What's your money personality?

By Milan Doshi


During my seminars and personal financial consultations, I have come across many people who have different attitudes towards money.

All of us have unique personalities - some characteristics are inborn and some are learnt along life's journey. Likewise, when it comes to money and real estate investments, we too possess various money personalities. They are:

1. Spenders / Shoppers

These personalities derive great emotional satisfaction from spending money. They need instant gratification and can't resist spending money. Spenders often shop to entertain themselves, even if the items they buy go unused. A sale is simply an excuse to spend money on the pretext of getting a good deal on things that they do not need at the moment.

A well-to-do good friend of mine was shocked to discover, during his house moving, that his wife owned more than 100 pairs of shoes and over 30 handbags! Like most guys, he couldn't see the need for his wife to own so many pairs of shoes and handbags. As money was not an issue, he didn't mind his wife buying more new shoes or handbags, provided that she gave her old ones away. He was concerned that his new house was quickly running out of closet space to store the things his wife bought.

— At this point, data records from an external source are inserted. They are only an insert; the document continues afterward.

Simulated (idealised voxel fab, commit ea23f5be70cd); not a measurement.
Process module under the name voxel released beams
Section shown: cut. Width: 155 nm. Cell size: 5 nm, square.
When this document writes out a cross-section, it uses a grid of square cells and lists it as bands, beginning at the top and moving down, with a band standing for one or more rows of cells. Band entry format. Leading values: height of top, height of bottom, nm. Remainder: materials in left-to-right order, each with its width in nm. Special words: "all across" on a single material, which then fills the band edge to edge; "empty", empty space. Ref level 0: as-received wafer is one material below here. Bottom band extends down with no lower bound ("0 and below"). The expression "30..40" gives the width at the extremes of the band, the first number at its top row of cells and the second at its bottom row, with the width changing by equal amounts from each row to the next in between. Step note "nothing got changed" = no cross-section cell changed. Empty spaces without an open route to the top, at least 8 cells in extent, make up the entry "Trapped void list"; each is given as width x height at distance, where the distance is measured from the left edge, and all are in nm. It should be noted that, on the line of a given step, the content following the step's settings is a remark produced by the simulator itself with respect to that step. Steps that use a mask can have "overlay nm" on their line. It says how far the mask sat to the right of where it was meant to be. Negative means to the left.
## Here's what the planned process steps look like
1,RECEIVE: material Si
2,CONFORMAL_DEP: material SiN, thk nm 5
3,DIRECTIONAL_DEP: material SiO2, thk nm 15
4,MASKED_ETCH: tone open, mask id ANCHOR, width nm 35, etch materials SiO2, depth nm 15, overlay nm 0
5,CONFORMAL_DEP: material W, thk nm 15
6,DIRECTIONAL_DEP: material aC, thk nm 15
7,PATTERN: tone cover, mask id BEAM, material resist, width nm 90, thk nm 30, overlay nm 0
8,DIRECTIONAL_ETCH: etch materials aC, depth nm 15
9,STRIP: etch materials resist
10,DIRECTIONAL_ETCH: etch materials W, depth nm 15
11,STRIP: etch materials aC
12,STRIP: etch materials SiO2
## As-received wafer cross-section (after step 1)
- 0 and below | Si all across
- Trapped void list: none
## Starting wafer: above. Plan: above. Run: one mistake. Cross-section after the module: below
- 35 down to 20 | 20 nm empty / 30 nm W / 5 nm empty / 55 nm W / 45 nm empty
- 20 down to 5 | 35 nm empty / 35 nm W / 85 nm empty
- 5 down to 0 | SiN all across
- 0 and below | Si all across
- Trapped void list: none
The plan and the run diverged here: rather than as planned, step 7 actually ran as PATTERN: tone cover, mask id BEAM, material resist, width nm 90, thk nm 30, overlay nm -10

Unfortunately, besides being a shopper, his wife was also a hoarder. She didn't have the heart to give away things that are still fairly new and seldom used. This led to frequent quarrels and my friend decided that the only way out was to build more closet space in his current house and to move to a bigger house a few years later to accommodate his wife's impulsive shopping habit. It was a small price that he could afford to pay to keep his wife happy.

Advice for Spenders/ Shoppers: Shop a lot less, save a lot more


If you love to spend, it's very likely that you are going to continue doing it. when shopping, try to seek long term value, not just short -term satisfaction.

Before purchasing, ask yourself how much that purchase is going to mean in a year. If the answer is "not much", then forgo the purchase.

This way, you can limit your spending to things that you'll actually use. If possible, set a monthly budget and stick to it. In case you over-spend in a month, make sure that you have the discipline to cut back the following month.

Another suggestion is to cut up any extra credit cards you may have and lower the credit limit on the ones you use regularly. Give standing instructions to auto-debit your bank account on the due date with the full amount for all your credit cards. This way you will not be tempted to overspend.

2. Debtors


Debtors are similar to Spenders/Shoppers.

The only difference is that they are spending money that they don't have and are living beyond their means. They are deeply in debt and often, are not in a position to do much investing.

Debtors will typically live rich but die poor!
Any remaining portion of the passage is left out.